Totally out of genre (sf), but Jos from Karin Lowachee’s Warchild was a wonderfully done wounded protag.
As for contemporaries, one of the most moving books I read was Virginia Kantra’s Mad Dog and Annie, Annie trying to recover from an abusive marriage. Also Phoebe from SEP’s It Had To Be You and the characters in Anne Stuart’s Into the Fire.
Rochester from Jane Eyre, no question.
I love a wounded hero with lots of torment. There’s something wonderful about a seemingly all powerful hero with a vulnerability.
With you on Jamie, but in Outlander series, it’s both Lord John and Roger who’ve completely captured me, with respect to the tortured characters.
Jorie, I haven’t gotten to The Shadow and the Star yet, although it’s on my list. Love Kinsale.
And Rochester! Oh yes, mighty wounded. The granddaddy of all tortured heroes.
You’re right about Lord John and Roger, Barb — especially Lord John, in my case. I just want to hug him. Gabaldon is so talented. (Signed, Shameless Fangirl)
Totally with you on Jamie Fraser. I just wanted to hug all that pain away (trying to keep my comment G-rated
). Suzanne McMinn did some good torment in The Beast Within, too.
What I loved about Roger, especially, is how Claire suddenly sees he and Jamie, in Drums of Autumn, I think it is, as light and dark sides of the same image.
I think that was incredily evocative, especially given the circumstance under which she makes it, and then later, considering what happens to Roger in Fiery Cross. I think that puts him very much on the dark end of the scale in some ways.
And yes, much huggage on Lord John.
*shamelessly loving the Beta heroes*
I don’t seek out books with this type of hero but two that I have read recently come to mind, and both involve men (who like Jamie Frazier) have been sexually abused by another man: “Whispers of Heaven,” by Candice Proctor, and “The Champion,” by Elizabeth Chadwick. Neither of these books go into the details in the manner of Diana Gabaldon, both are related after the fact (and in the case of Proctor’s book the homosexual rape is only mentioned one time). Chadwick’s book involves the groping of a teenage boy by a monk, and like Gabaldon’s book Alexander’s abuse story is woven into the plot of the book. Since I haven’t finished “The Champion” yet I don’t know exactly how Chadwick is going bring the monk back into the picture, but I do expect that to happen.
Sigh. Great post, Amy. I write tortured heroines. And you’re right, their pain and suffering and walls can’t be knocked out with a kiss and conversation.
Among my favorite characters is Eve Dallas, the heroine in the JD Robb IN DEATH series. Roarke is also tortured, but Eve really resonates with me.

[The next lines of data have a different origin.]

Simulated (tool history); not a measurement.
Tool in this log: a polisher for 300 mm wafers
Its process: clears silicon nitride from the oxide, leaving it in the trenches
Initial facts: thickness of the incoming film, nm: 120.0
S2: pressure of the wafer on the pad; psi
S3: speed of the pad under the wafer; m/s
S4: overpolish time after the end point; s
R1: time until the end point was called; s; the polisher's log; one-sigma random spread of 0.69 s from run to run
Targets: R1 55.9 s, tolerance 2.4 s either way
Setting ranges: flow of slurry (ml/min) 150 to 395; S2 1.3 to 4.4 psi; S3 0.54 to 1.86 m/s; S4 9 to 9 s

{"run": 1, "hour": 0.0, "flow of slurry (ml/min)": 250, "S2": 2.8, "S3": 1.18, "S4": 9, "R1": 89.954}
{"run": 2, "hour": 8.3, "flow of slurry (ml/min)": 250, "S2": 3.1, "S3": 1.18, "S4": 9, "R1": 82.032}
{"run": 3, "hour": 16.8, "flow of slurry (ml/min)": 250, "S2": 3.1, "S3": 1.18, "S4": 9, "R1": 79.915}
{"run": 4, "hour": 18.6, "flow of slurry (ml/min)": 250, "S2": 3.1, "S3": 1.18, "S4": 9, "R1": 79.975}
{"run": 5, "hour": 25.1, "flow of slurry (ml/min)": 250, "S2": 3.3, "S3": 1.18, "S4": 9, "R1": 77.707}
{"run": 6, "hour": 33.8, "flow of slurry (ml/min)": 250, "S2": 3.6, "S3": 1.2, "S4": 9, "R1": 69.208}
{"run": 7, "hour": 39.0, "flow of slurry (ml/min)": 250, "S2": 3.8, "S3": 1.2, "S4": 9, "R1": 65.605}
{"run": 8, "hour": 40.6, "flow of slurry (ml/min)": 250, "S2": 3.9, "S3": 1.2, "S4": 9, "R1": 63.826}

See, the funny thing is, I don’t *write* tortured people. Or at least I haven’t yet.
I love tortured heroes (and heroines!). For me, there’s something very comforting about a hero and heroine who come through the worst and are still able to live and love – it’s very inspiring. When I’m happy, I can read happy books, but when things are bad in my life, I need angst. It reminds me that even the most tortured hero can make it through and have a happy ending.
I agree with all the books recommended here, but here are a few that you might not know – The Keeper by Margot Early (HSR 668), Miss Dornton’s Hero by Elisabeth Fairchild (trad Regency), Reckless by Ruth Wind (SIM 796), The Top Gun’s Return by Kathleen Creighton (SIM 1262). And of course, just about anything by Mary Jo Putney – my favorite is Silk and Shadows – and many wonderful Balogh books – my favorite is The Temporary Wife. And a couple of tortured heroines – Change of Heart by Candice Hern (trad Regency) and Taming the Night by Paula Detmer Riggs. Ahh, there’s nothing like a good tortured hero.
Must add Brandon Carlyle from Katherine Sutcliffe’s Darkling, I Listen as a contemporary example.